Hello,

This might be a stupid question, but more I think about it more it confuses me.

Consider an LED of 2 V with current rating 20 mA

To connect it to a 12 V supply circuit is as follows


R = (12 - 2) / 0.02 = 500 Ohm

And to connect it to a 24 V supply



R = (24 - 2) / 0.02 = 1.1 K ohm

But what if U use same circuit used for 12 V in 24 V supply. LED will burn out, but I don't understand how



My math here is

current = ( 24 - 2) / 500 = 44 mA

Circuit is capable of passing 44mA.

If I connect a 2V LED to 2V, 20 mA supply, if will glow. Same happens if I connect it to 2V 2A supply. It only draw rated current.
Can't I consider same in the case of above circuit??

If my above calculation is correct 0.044 * 500 = 22 V will be dropped across resistor and remaining 2 V will be across LED, that's safe for LED. Since 2V is not more than the forward voltage of LED, it shouldn't draw much current https://www.sparkfun.com/tutorials/219 and shouldn't burn out

I know what I am saying above is wrong, but I can't figure out where??

Thanks

 

An LED is different than many other common devices such as light bulbs or motors. Those devices will draw a current that is roughly proportional to the voltage supplied, at least within a range of voltage near the nominal voltage. A 10W lightbulb will draw a little less current at 100V than at 120V, and a little more current at 140V (maybe even enough to burn it out).

By contrast, as you raise the voltage applied to an LED, it won't conduct at all until you reach a minimum voltage. As you raise voltage above that minimum voltage, the current increases quickly and will reach a destructive level in only about another 0.5V. So if your LED starts to make light at 1.9V, it'll likely be destroyed at 2.4V as the current goes beyond the 20mA rating of the LED. It can't control itself and will conduct as much as it can until it blows like a fuse.

 

You did not include a datasheet for the LED. There is usually a suggested current, a max continuous current and a peak current.
You can get higher "effective" intensity by pulseing the LED so the eye doesn't see it.

 

You stated that the current rating is 20ma. Yet you are giving it 44ma. What do you expect?

 

Let's use your voltages with the forward voltage of the LED already discounted. 12 volts becomes 10 volts and 24 volts becomes 22 volts. That said - - - :

10V ÷ 500Ω = 0.02A (20 mA) LED survives
22V ÷ 1100Ω = 0.02A (20 mA) LED survives.
22V ÷ 500Ω = 0.044A (44 mA) LED dies. We shed a tear for the lost smoke.

The LED (assuming standard type of LED) can't handle that much current. They typically operate between 5mA and 20mA. If you push it much beyond 20mA gets hotter than it can handle. The hotter it runs the shorter its life. If you push it with 22mA it will probably survive, but it's lifespan will be reduced. 25mA and it's getting much shorter much faster.

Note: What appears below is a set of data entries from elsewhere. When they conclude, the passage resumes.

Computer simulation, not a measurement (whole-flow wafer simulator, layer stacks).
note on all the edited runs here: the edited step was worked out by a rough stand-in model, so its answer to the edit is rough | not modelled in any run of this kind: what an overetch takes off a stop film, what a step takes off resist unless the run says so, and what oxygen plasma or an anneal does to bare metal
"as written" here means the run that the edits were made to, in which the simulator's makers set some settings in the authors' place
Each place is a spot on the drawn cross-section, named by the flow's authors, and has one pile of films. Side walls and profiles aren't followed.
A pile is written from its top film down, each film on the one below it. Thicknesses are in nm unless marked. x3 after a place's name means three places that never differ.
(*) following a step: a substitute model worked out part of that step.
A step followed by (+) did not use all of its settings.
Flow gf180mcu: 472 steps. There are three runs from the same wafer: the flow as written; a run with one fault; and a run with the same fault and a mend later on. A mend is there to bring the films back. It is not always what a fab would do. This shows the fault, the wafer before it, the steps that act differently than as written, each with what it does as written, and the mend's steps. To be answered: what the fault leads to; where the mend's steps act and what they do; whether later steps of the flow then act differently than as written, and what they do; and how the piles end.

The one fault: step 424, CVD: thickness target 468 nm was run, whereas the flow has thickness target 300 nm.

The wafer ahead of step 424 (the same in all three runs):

IF the LED is connected to a supply that is constant current regulated at 20mA then no matter what voltage you're applying, as long as the current doesn't exceed 20mA then you're safe. Just understand that a constant current supply will regulate the voltage to match the load requirements at 20mA. Meaning if you put your LED in series with a 500Ω resistor then your constant current supply will supply 12 volts. It does that to maintain the 20mA setting. It won't apply 24 volts because on the 500Ω circuit, 24 volts will push 44mA through the circuit.